Bentley's standard warranty is for three years - shorter than less expensive luxury sedans - but offers the advantage of no mileage limitation.
The Mulsanne Speed, like the majority of super expensive premium luxury sedans, has not been evaluated for crashworthiness by either the IIHS or NHTSA. In the unfortunate event of an accident, though, its strong structure and many standard safety features should do a good job of protecting occupants.
Although not all driver aids are standard, the Mulsanne is nevertheless equipped with all the primary safety features you'd reasonably expect. That means eight airbags, ABS with EBD, traction control, cruise control, daytime running lights, tire pressure monitoring, parking sensors, and a camera system are all standard. Blind-spot monitoring is standard but lane departure warning and rear cross-traffic alert are not available. Adaptive cruise control is an optional extra.
The Bentley Mulsanne Speed is a thoroughly unique prospect in the lofty ultra-premium segment it occupies with Rolls-Royce and Mercedes-Maybach. Where these competitors are almost exclusively focused on luxury and comfort, the Mulsanne Speed has another layer to its personality - it can also entertain from behind the wheel. It's no sports car, of course, but we admire Bentley's commitment to engineer some joy into a super luxury sedan. It has also come at no expense to traditional Bentley attributes of exceptional craftsmanship, superlative comfort, and an almost unlimited level of customization. The cheaper Maybach has more advanced driver safety aids to its credit, but it still feels like a close relation to the more mainstream S-Class. The Rolls-Royce Ghost isn't as comfortable in the back seat, and there are also clear links to the BMW 7 Series, which is a problem at this price level. The Rolls-Royce Phantom is probably the Mulsanne Speed's best match for quality, status, and comfort, but it is even more expensive and doesn't offer much in the way of driver engagement. All of which means that the Bentley Mulsanne Speed is pretty much in a class of its own.
Ultimate exclusivity doesn't come cheaply, and you'll have to part with $335,600 for the privilege of driving away in a Bentley Mulsanne Speed - around $30,000 more expensive than the standard Mulsanne. This price excludes a tax, licensing, registration, and a destination charge of $2,725. Of course, with the vast options list, precious few Mulsanne Speeds will leave the showroom at that base price - expect upwards of $400,000 once you've delved into Bentley's customization program.
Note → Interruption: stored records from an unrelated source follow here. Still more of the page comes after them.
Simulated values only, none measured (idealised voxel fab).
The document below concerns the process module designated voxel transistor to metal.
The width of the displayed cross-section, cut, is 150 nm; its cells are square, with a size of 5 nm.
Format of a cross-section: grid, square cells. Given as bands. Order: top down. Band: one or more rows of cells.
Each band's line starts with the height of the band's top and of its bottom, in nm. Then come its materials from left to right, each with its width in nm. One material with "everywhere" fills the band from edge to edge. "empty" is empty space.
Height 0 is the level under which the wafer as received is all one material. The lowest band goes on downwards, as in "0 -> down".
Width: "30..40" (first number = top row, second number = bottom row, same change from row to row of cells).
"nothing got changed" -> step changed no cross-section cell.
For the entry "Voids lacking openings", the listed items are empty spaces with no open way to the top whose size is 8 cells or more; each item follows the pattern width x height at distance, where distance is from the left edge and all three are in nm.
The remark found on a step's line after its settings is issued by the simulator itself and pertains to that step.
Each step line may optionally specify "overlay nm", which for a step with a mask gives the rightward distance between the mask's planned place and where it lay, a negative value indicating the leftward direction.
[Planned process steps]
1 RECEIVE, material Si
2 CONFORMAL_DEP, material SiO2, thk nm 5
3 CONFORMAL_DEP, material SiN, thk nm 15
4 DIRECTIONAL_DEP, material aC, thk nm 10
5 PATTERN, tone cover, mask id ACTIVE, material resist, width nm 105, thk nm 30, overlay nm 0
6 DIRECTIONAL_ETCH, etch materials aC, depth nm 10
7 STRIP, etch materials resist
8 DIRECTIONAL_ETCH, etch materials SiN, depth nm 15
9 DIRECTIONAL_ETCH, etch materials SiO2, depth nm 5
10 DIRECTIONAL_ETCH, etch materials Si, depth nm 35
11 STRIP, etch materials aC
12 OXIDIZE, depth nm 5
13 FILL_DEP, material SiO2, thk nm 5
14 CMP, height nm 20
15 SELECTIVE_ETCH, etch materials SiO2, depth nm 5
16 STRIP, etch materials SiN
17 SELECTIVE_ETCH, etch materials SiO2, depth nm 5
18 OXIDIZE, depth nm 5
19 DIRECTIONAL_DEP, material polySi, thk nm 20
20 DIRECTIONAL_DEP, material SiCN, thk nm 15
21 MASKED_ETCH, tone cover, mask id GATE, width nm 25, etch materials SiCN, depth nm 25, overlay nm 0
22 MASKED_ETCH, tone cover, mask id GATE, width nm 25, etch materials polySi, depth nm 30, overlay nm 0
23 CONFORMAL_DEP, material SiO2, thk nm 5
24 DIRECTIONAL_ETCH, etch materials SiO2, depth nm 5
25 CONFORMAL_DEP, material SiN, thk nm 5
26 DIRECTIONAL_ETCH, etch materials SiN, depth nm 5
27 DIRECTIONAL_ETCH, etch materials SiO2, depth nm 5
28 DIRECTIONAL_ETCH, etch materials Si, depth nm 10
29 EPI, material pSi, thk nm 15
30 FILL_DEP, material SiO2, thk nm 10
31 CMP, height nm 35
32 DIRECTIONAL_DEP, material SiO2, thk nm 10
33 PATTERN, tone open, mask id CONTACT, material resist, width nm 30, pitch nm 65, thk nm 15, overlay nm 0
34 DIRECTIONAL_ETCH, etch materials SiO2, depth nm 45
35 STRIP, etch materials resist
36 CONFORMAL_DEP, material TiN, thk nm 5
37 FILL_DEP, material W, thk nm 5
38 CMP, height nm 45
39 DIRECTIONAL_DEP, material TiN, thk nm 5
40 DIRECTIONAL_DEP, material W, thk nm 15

There's only one variant of the Mulsanne Speed, the more powerful and driver-focused version of the standard Mulsanne. Power is derived from a 6.75-liter twin-turbo V8 with 530 hp and 811 lb-ft of torque. Rear-wheel-drive, a self-leveling air suspension, and a ZF eight-speed automatic transmission are standard.
The Mulsanne Speed is distinguished by 21-inch Mulsanne Speed alloy wheels, a dark tint stainless steel matrix grille, polished stainless steel treadplates, rifled exhaust tips, dark tint LED headlamps, and dark tint rear LED light clusters. The gorgeously finished interior is available in a choice of 24 hide colors and has Speed-style seats with diamond quilting. A knurled sports gear lever and drilled alloy sports pedals are also fitted. In front, the seats have 14-way power adjustment while the back has eight-way power adjustment - there's seat heating both front and rear. A camera system, blind-spot monitor, four-zone climate control, a 14-speaker audio system, and an eight-inch touchscreen for the infotainment system are all standard. Seat massaging and ventilation are on the options list along with a rear-seat entertainment system.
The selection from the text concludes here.